This story happened in the most recent session of my PC campaign (the one I’m not DM of). The party consists of: A human cleric (me), a human warlock (my brother), and a wood elf drunken master monk (another friend of mine). We have a fourth, but she couldn’t make it to this particular session. Now, there are a lot of spells and names used in this story. For the less obvious ones I’ll add parenthesis immediately afterwords to explain.
A little backstory, my character is a liar. His Divine Domain is Trickery, and by virtue of his religion, he never tells the truth when he doesn’t have to. He invented a fake religion and likes to convert NPCs to it in his spare time. My brother’s warlock simply loves chaos. He likes playing tricks on people, casting Prestidigitation (A spell that can do lots of things. You can mess with senses, temporarily make objects, etc.) and Minor Illusion just to get into their heads.
As a side note, it’s worth noting that so far, my cleric has rolled terribly throughout this campaign. In the most recent fight against about a dozen goblins, he missed every single time, and when he cast Sacred Flame (a fire-like radiance burns something, and it always hits) never rolled higher than a 2 on the damage roll. His biggest contribution that fight was casting Bless beforehand to give everyone an extra boost to their attack rolls. Suffice to say, luck hasn’t gone his side.
This story begins in a town called “Daybreak”. In the center of this town there is an immense tower that goes further than the eye can see. Maybe Kami lives up there, who knows. The party got word that a mysterious being called “Remnant” lived there, and has been there a long time. He doesn’t come down often and doesn’t like talking about himself. The gates to the tower are closed, and there is no easy access point.
Kallos, at this point, wants to know what all the fuss is about this “Remnant” guy. But he knows just shouting at him won’t get his attention.

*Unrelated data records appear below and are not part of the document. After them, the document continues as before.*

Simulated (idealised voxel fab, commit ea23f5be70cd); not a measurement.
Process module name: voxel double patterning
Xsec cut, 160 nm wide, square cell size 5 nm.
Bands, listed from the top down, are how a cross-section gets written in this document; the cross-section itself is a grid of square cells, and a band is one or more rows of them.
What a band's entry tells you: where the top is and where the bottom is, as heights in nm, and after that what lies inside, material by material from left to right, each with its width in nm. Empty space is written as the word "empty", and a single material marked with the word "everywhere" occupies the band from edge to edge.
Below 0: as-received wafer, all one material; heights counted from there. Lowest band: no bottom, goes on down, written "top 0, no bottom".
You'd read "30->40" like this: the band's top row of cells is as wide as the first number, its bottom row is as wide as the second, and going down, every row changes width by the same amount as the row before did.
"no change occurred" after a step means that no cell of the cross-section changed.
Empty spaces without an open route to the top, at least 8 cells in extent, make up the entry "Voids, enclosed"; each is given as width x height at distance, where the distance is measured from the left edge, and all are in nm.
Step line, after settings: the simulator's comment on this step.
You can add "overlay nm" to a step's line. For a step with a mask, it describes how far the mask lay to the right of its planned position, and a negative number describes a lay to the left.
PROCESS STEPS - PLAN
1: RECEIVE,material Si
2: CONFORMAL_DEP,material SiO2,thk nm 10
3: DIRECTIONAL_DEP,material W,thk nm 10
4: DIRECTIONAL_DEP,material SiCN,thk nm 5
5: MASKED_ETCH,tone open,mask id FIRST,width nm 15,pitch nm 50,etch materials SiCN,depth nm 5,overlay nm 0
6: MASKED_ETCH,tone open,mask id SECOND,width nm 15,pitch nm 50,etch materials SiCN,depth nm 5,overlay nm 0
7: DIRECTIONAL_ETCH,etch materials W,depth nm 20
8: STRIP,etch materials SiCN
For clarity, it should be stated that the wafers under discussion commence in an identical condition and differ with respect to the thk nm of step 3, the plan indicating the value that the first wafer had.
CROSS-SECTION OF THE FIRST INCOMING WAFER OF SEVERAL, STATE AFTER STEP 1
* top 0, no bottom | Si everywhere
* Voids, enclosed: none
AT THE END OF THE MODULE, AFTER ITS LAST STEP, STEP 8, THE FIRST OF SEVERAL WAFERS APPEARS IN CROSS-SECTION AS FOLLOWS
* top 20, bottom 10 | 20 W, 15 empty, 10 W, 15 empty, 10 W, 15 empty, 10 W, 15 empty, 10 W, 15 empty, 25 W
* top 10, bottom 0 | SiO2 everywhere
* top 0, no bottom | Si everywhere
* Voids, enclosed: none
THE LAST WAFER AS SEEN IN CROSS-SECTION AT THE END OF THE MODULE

So he takes a piece of parchment, and uses Sacred Flame to burn the words “ORCUS COMES” onto it (Orcus is, in a lot of D&D worlds, basically the evil god of murder and death and all that fun stuff). Then, he tosses it past the gate, where it gets swept up by a mysterious wind. It’s at this point that Kallos realizes he has perhaps made a terrible decision, but it’s too late now.
A few sessions later (after dealing with the aforementioned goblins), they return to town. Kallos wakes up before the rest of the party and sets off for the tower. He casts Locate Object to see if he can find the parchment that was swept up the day before. If no lead is between it and him, he can sense it’s presence within 1000ft.
It’s right behind him.
He swivels around to see a robed figure that is largely nondescript. He has an air about him that makes him difficult to look at directly, though.
This wasn’t the encounter Kallos was hoping to have. Especially not alone. Remnant pulls out the note and says “What is this?”
Kallos: Oh, you know. A warning. Orcus is coming, so we gotta stay vigilant and all that stuff. You can never be too careful… *nervous laughter*
Remnant: Who are you?
Kallos: Just a missionary from a far off land. (He asks me about my religion, and I tell him a bit about the fake one. I seem to have passed that Deception check.) I came from the West. Got into a bit of trouble over there and now they don’t like me. I plan on going back, but not until I’m stronger and more prepared and you don’t care about any of that.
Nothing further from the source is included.